We saw all our trekking companions around the viewpoint — the large group of Koreans were there without their cooks; the solo Spaniard from Barcelona who had hurt his knee had made it; a smaller Korean trio we had seen on our first night in Ulleri were also puttering about, one of whom confessed he had also hurt his knee (is there a Curse of the Knee on this trek?).
Soon enough the skies brightened and the clouds thickened, so it was time to head back down to Ghorepani, to breakfast, to packing, to another trekking day.
Today’s destination was Tadapani (“Far Away” + “Water”). The hike today included steps going up and steps going down. Wash, rinse and repeat.
During today’s lunch, one from the Korean group broke off and chatted up with N. He had been exchanging tidbits with N. for the last few days, and today he wanted to know what we did that made us retire so young. Did I mention that Koreans are less guarded about asking what some people would consider personal questions?
I was bombarded by another in the group who asked me how we traveled without cooks and what we ate. When I simply pointed at the menu, he bombarded me with information: he had had no idea; he was a YouTuber and wanted to post this information on his channel; would I mind if he took a picture of every page on the menu? He went on and on about it, the result of which was that our lunch order was delayed; I was really hungry, so I could feel myself starting to feel hangry. “Oh, by the way, we eat tasty Korean food throughout our trek and it’s even better than what we can eat in Korea!” Good for you, you insensitive lout; I’m starving. He finally left to his ready lunch while I was left hungrily holding the menu.
That is one aspect of their type of traveling that I strongly reject. Some travel, but they create for themselves an impervious cocoon, seeing the sights but not talking to the local people, not eating the local food, not learning local stories. Then why travel?!? They could just download pictures of mountains online.

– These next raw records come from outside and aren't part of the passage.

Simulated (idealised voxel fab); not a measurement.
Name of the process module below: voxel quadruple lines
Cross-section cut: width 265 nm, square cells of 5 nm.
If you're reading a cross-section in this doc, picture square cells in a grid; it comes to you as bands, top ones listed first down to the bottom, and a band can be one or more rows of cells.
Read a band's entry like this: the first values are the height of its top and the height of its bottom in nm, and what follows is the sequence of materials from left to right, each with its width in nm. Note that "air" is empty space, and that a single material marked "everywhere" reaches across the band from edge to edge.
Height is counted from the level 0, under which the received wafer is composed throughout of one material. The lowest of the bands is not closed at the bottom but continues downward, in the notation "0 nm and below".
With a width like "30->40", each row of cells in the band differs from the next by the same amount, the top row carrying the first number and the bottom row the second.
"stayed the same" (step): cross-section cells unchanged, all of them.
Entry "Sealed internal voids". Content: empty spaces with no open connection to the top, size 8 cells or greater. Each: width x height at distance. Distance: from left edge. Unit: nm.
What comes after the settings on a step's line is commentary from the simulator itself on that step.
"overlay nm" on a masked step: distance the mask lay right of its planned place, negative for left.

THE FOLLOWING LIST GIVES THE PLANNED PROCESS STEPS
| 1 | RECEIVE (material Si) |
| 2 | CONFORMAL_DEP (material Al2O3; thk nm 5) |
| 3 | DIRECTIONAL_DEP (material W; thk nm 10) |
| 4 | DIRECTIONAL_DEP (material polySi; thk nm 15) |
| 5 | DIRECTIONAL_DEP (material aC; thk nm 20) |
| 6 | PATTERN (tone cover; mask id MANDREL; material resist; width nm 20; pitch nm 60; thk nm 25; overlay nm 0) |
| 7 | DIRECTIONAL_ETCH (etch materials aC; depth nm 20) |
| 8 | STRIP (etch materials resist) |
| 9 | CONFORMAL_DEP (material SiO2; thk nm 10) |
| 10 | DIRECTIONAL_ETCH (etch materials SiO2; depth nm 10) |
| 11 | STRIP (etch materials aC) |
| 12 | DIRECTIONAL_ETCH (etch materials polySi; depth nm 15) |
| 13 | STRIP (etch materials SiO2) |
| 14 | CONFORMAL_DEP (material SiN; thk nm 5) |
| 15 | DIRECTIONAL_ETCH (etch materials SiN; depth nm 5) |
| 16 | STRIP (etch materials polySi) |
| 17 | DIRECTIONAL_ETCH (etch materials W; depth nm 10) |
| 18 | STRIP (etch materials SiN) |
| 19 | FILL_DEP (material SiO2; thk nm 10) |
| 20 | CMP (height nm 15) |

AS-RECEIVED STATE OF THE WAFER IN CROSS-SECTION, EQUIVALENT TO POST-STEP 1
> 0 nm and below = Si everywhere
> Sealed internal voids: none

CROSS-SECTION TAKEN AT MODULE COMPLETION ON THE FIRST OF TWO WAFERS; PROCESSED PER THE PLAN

We ordered dal bhat for lunch again — every tea house, every Nepalese home makes its own version, so it’s different every time.
Unfortunately this time, 10 minutes after lunch, N. began to receive mayday messages from his stomach. I quickly made him swallow a couple of pink pills and we stopped at the next tea house to use the bathroom (and our guide paid for the privilege by buying something from their little store.) Thankfully he did not have to emulate the buffaloes or donkeys. Disaster averted.
Speaking of donkeys, we saw them again today, coming up the trail we were descending. These were also carrying construction material, but large slabs of slate instead of sacks of cement. These were about 4 by 3 feet, four to five slabs on each side; I didn’t dare guess the weight of each panel.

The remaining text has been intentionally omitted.